Trump to Set Environmental Agenda – Not Congress

Source: Internet

 

Top Republicans are shifting the climate change debate away from the human role and toward a more pragmatic discussion over what government can do about it — but it’s increasingly clear that President Trump, not his Cabinet nor lawmakers, will be setting the environmental agenda.

Mr. Trump, now the nation’s foremost climate change skeptic, seems to be at odds with three of his key Cabinet nominees on the science of global warming. Despite that, his past statements calling climate change a hoax and his administration’s crackdown this week on federal agencies that have highlighted the issue on social media in recent days underscore how the White House will control the message and the policy on the issue.

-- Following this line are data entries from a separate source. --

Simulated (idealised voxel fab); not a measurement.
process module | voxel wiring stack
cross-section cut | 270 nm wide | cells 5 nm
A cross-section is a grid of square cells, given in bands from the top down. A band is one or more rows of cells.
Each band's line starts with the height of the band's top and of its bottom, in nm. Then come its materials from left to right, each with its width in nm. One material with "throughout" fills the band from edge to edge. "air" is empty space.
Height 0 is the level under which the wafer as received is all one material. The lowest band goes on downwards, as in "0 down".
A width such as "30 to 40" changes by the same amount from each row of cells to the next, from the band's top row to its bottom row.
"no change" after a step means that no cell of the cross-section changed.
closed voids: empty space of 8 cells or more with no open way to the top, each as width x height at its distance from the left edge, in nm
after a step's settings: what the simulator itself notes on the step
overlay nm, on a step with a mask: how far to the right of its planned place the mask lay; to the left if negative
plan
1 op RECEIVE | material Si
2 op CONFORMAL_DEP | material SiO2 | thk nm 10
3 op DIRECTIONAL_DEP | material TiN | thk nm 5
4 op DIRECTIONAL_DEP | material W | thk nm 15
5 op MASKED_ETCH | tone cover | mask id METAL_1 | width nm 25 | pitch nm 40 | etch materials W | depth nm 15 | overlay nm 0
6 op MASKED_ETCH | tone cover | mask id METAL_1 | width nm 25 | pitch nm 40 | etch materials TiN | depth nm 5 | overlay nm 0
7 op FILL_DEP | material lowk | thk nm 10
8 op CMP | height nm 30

While Cabinet nominees such as former Texas Gov. Rick Perry, Oklahoma Attorney General Scott Pruitt and Rep. Ryan Zinke — the proposed heads of the Energy Department, the Environmental Protection Agency and the Interior Department, respectively — told Senate panels last week that they believe climate change is real and that human activity has helped cause it, analysts say their opinions matter little.

“They can influence, they can put the arguments forward, they can try and give [Mr. Trump] counsel. But at the end of the day, it’s up to him. They weren’t elected. He was,” said Christine Todd Whitman, former New Jersey governor and head of the EPA under former President George W. Bush. “At the end of the day, it’s what the president wants.”

In 2012 and 2013, Mr. Trump called climate change a hoax perpetrated by the Chinese, and he continued casting doubt on the concept of global warming throughout his presidential campaign.

His administration has kept up that approach during its first few days, ordering officials at the Badlands National Park to delete a series of tweets Tuesday that repeated scientific facts related to climate change. White House spokesman Sean Spicer said some of the offending tweets have been taken down for violating the agencies’ own social media policies, but reports say the National Park Service and other agencies have been told not to tweet about the global warming issue.